January 31, 2011 – British historical drama “The King’s Speech” got yet another boost to its Oscars hopes Sunday, winning its second top prize in 24 hours at Hollywood’s latest awards ceremony.
The movie about King George VI’s stammer won best ensemble prize and best actor for Colin Firth at the Screen Actors Guild (SAG) awards, while Natalie Portman won best actress for her role in ballet-themed thriller “Black Swan.”
The awards for Firth and Portman are their latest for those roles, and seem to cement them as frontrunners for best actor and actress Oscars.
Others honored at the SAG awards — chosen by actors for their peers — included Briton Christian Bale for best supporting actor and Melissa Leo for best supporting actress, both in boxing movie “The Fighter.”
The latest triumph for “The King’s Speech” came a day after its director Tom Hooper won best director at the Directors Guild of America (DGA) awards on Saturday night.
The understated royal movie, also starring Helena Bonham Carter and Australian Geoffrey Rush — is nominated in 12 categories for next month’s Oscars show, the climax of Hollywood’s annual awards season.
Blockbuster Facebook movie “The Social Network” was an early favorite for Oscars glory, and came out on top at the Golden Globes earlier this month, taking four prizes to a disappointing single gong for “The King’s Speech.”
But insiders point out that the Globes are chosen by a few dozen foreign journalists at the Hollywood Foreign Press Association (HFPA), whereas all other awards are voted on by those in the industry.
The Oscars, chosen by some 6,000 members of the illustrious Academy of Motion Picture Arts and Sciences, will unveil their laureates this year on February 27.
Firth, accepting his SAG award Sunday, underlined the value he attached to being honored by his fellow actors.

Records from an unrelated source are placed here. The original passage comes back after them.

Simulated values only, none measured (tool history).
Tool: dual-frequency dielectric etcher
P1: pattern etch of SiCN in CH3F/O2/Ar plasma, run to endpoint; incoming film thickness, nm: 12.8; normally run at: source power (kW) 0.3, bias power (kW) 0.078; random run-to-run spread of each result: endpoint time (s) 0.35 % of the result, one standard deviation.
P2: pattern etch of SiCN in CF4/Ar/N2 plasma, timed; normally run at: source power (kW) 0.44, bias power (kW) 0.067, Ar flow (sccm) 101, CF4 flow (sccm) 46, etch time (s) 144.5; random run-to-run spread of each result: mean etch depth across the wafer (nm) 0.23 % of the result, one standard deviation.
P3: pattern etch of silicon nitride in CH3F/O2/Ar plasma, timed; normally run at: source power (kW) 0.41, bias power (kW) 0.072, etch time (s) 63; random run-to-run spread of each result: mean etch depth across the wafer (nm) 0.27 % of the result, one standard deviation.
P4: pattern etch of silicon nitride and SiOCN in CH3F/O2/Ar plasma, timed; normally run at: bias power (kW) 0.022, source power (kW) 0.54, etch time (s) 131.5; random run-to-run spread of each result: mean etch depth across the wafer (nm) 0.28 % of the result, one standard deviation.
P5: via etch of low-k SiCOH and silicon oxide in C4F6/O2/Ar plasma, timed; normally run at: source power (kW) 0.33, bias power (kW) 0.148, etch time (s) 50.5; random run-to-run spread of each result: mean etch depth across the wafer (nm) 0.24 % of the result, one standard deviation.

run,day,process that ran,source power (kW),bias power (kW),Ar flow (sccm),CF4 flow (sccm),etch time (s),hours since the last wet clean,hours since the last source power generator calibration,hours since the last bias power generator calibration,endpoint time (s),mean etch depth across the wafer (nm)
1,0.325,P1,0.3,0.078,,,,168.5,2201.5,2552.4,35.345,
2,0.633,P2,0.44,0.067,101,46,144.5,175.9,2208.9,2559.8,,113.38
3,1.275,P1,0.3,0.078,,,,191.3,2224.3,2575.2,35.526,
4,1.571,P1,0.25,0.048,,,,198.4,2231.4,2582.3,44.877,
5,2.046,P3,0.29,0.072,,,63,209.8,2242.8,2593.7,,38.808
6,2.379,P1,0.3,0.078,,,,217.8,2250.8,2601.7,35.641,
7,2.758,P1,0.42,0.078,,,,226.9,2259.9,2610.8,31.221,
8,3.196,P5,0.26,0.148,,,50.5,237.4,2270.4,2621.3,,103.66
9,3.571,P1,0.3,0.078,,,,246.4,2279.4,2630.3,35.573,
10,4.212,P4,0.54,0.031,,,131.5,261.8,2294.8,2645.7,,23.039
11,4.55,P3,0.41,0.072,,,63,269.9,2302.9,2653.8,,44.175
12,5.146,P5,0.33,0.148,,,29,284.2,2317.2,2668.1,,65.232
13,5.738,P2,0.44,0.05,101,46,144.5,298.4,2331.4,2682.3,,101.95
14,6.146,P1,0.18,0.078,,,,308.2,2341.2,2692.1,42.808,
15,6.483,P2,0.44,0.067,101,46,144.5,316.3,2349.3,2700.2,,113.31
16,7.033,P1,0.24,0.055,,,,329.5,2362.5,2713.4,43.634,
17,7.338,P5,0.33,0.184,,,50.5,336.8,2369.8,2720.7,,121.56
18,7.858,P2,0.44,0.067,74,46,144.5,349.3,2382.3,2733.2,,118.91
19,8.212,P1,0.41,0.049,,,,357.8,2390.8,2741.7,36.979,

“Until today, I would say probably if ever I felt I had a trophy which told me that something’s really happening for me, it was my SAG card, you know, to be a part of this extraordinary collective,” said Firth, accepting his award.
“Growing up in England, it’s not something you expect to see in your wallet, really,” he said. “And so it has this glow, and I used to flash it around hoping it would get me female attention, entry into nightclubs …
“And it didn’t, not a bit. I’d like to thank, looking at whose here, I’d like to thank security for letting me into the building,” he joked.